Soundtrack composers typically need to adapt their ideas to the film, the director and the audience. How do you maintain a balance between, on the one hand, artistic integrity and sticking to your creative convictions and, on the other, being professional? How do you find a sense of freedom within these structures?
I have never felt that I have put my artistic integrity on the shelf while making film music. First and foremost I love to make music, and it is a privilege to be allowed to do it every day. I get excited by films that can have a larger-than-life musical approach, just as much as an intimate, character-driven and grounded style. The only thing that matters at the end of the day, is that the film gets as good as possible.

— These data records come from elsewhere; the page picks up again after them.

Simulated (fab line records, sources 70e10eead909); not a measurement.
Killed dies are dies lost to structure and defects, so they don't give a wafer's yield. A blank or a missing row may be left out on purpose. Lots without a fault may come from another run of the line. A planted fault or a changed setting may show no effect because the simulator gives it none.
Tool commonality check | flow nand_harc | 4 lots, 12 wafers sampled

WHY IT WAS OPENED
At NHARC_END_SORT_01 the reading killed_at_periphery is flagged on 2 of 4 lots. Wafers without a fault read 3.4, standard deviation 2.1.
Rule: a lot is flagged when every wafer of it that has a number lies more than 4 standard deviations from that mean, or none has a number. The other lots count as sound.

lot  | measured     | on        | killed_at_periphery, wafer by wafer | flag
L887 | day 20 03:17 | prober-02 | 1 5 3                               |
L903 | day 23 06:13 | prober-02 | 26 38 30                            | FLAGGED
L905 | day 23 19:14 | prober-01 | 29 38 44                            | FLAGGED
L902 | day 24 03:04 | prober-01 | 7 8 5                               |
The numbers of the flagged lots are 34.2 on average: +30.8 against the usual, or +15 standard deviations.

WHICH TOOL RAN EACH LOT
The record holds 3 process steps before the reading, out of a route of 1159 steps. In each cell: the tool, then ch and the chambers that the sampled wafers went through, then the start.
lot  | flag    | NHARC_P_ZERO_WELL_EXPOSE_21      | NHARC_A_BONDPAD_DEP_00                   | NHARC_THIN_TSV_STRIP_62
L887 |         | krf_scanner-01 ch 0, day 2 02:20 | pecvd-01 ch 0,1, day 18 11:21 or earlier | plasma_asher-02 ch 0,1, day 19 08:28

What are currently your main compositional- and production-challenges?
It's not that music necessarily gets better the more time I spend on it, but I am a sucker for details, and I love to get deeply into them all. Detail-work eats time for breakfast. My studio is build up so that I can work efficiently, but no matter how fast things are going, I am always frustrated with not having enough time.
How strictly do you separate improvising and composing?
I don't necessarily separate the two. A composition can emerge in different ways. Typically, I have a picture of what to make before I start making a song, and use improvisation to play around with these initial drafts. Improvisation helps me develop and explore my sketches, but also make my job more enjoyable. Improvisation means playing, and I want to play as much as possible.
Do you feel it important that an audience is able to deduct the processes and ideas behind a work purely on the basis of the music? If so, how do you make them transparent?
What counts is how well a work translates, and if it awakes an emotional response with the listener. What a composer went through while writing the song, or what instruments were used, is usually irrelevant. The processes and ideas should be in the music itself.
The relationship between music and other forms of art – painting, video art and cinema most importantly - has become increasingly important. How do you see this relationship yourself and in how far, do you feel, does music relate to other senses than hearing alone?
The relationship between music and moving images is a fundamental part of my works. Even the music that I make for albums have a visual dimension to them. I'm being told that my music evokes imagery. It just turns out that way, even though I don't intend to.
Music-sharing sites and -blogs as well as a flood of releases in general are presenting both listeners and artists with challenging questions. What's your view on the value of music today? In what way does the abundance of music change our perception of it?
I have given up on keeping up with everything that's happening. There's too much stuff going on. But I love to live and work in a time where it is bubbling everywhere. New trends emerge every month. Lots of crap, that's for sure, but in between fantastic music made by extraordinary people. Maybe the most valuable skill to have in today’s media world, is to be able to deal with the information flow out there, and to choose what sources to pay attention to.
How, would you say, could non-mainstream forms of music reach wider audiences?
Mainstream music is, in most cases, by definition easy digestible, while non-mainstream music might take longer to get under the skin. There will always be a limit to the number of people you can expect to actively seek out music. I wonder if this gets easier and easier from an international perspective to get weird music out to the people who are interested in this. Through dedicated channels on the internet, you are not dependent on big curated radio stations and labels anymore to reach the corners of the world. To be a part of a non-mainstream niche is a privilege. People with passion for a certain kind of music exist all over, and they seek you out. I'd rather be a part of a smaller scene that exists in smaller portions everywhere, than to battle in the big commercial league.
Reaching audiences usually involves reaching out to the press and possibly working with a PR company. What's your perspective on the promo system? In which way do music journalism and PR companies change the way music is perceived by the public?
If the music is fantastic, it will find it's way on its own. At least that's what I like to think. But most of us have to push it around as well as we can. The artists that are strategic and know where to put their PR money will have an advantage when it comes to releasing music. But to pay for advertising and PR can also be like throwing money out of the window. Word of mouth, and playing live shows, is what has exposed my music the most.